Volvo self-driving prototypes are back on the road and this time the Swedish carmaker will be testing them on its home turf. As informed by Veoneer with whom Volvo has partnered to develop self-driving vehicles, the joint venture (JV) has been permitted by the Swedish government to conduct the tests on country highways. Veoneer also informed that it will be testing the Zenuity software for Level 4 autonomous driving (the second highest level) in the Volvo cars and have appointed trained drivers for this purpose.

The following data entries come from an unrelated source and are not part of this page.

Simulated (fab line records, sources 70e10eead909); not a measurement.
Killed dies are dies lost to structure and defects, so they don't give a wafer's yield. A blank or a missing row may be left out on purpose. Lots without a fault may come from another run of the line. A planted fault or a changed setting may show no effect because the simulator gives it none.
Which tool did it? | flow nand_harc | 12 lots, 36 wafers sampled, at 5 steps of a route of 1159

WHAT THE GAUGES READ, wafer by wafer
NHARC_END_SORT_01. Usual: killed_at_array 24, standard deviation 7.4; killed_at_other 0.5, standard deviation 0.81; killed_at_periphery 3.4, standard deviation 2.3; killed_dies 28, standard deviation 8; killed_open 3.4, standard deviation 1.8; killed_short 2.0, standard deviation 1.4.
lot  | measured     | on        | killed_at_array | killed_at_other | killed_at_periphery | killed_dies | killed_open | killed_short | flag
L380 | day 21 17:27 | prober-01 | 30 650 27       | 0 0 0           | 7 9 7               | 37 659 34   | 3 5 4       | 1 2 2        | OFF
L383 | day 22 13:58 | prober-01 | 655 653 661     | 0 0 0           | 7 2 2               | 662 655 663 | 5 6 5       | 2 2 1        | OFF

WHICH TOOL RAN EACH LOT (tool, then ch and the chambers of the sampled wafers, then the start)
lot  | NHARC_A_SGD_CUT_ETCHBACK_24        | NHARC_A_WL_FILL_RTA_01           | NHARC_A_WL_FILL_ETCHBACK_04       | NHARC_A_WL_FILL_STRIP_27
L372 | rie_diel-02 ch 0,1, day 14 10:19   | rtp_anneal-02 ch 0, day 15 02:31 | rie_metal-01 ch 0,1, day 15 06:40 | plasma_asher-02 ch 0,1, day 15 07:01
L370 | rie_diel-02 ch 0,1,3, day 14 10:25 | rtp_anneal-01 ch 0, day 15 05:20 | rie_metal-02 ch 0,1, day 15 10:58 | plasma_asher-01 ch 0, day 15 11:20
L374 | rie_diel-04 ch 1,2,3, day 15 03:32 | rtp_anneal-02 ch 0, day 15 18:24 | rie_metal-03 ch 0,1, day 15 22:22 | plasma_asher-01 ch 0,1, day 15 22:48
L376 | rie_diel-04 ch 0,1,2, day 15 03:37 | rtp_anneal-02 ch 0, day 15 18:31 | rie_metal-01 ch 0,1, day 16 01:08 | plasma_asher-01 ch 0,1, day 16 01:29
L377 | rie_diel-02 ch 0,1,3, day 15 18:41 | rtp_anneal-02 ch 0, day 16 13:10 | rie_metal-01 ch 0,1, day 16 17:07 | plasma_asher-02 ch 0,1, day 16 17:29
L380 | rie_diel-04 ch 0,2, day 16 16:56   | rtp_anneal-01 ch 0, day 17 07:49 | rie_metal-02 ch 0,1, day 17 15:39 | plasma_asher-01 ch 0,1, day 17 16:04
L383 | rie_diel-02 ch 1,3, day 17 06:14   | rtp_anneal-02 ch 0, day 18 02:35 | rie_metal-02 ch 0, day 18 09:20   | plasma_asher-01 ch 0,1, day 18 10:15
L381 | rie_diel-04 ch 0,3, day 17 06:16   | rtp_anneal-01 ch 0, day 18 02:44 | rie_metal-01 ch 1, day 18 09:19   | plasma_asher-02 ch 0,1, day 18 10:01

The drivers will test the software with their hands off the steering wheel and will not exceed the speed limit of 90 kmph. The JV is trying hard to keep up with rivals such as Waymo who won the first approval last year to conduct tests of autonomous vehicles without drivers on the public roads of California. However, getting permission has been a challenge for Volvo after the fatal accident that involved a self-driving Volvo XC90 SUV which was being tested by Uber using its own software. After the incident, Volvo was only allowed to test the self-driving vehicles with a trained driver with one hand required being on the steering wheel. It wasn't even allowed to speed over 60 kmph.
Nishant Batra, Chief Technology Officer, Veoneer said, "The approval to do real-life tests was essential for gathering important data and test functions. It is a strong proof-point for the progress of Zenuity's self-driving capabilities." Moreover, Thomas Jonsson, a Veoneer spokesman said that it was too early to say when Zenuity could potentially test without a safety driver.
The Zenuity software was developed by Volvo and Veoneer in 2017 and is expected to have its first driver assistance products available for sale this year with autonomous driving technologies joining in shortly.